Enjoy with a good coffee.

Seared Sesame Tuna

By Ceri

There are many good things about living at Keston Road. One of my favourites of the plethora of brilliant things to choose from is the Keston Birthday Dinner. This is a dinner where each of the 3 housemates who are not celebrating turning a whole year older takes a course each and a stunning 3 courser is produced. Since September, we have seen in 4 landmark birthdays as we have all turned 30. Boats have been pushed out, pink fizz has been drunk, heels have been worn, parties have been raucously owned and most importantly some truly delicious food has been eaten. I have said to the girls that when (if) we ever move out of our lovely South East London home, we have to recreate these dinners wherever we are- which means we are in for at least another 30 years of Happy Birthday Feasting... Hooray!

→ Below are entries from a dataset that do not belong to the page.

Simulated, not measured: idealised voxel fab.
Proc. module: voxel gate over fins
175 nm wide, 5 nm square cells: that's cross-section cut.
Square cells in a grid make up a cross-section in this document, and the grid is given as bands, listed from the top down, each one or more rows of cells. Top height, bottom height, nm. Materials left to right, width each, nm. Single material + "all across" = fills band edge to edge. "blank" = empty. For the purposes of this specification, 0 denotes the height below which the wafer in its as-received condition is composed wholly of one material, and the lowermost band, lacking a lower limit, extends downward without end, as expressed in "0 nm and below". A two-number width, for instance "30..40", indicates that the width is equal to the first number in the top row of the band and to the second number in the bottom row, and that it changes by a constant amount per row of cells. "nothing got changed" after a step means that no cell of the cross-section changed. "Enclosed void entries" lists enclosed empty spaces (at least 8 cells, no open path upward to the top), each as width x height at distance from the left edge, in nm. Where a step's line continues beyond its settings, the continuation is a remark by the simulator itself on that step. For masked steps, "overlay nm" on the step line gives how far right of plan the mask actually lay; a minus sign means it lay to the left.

My favourite of my recent contributions has been the seared sesame tuna sashimi I made as a starter last week for Jules who is the most recent of the Keston ladies to mark her 3rd decade of fabulousness. I have totally fallen in love with Japanese food, particularly Sashimi and have been wanting to have a go at this for a while. I had it in my head what I wanted to make, did a little bit of digging around for recipes and came up with the below. Rachie followed suite and prepared a beautiful asian inspired duck and noodle recipe and Charlotte finished off with calvados flavoured rice brulee. It was a total birthday win of a meal.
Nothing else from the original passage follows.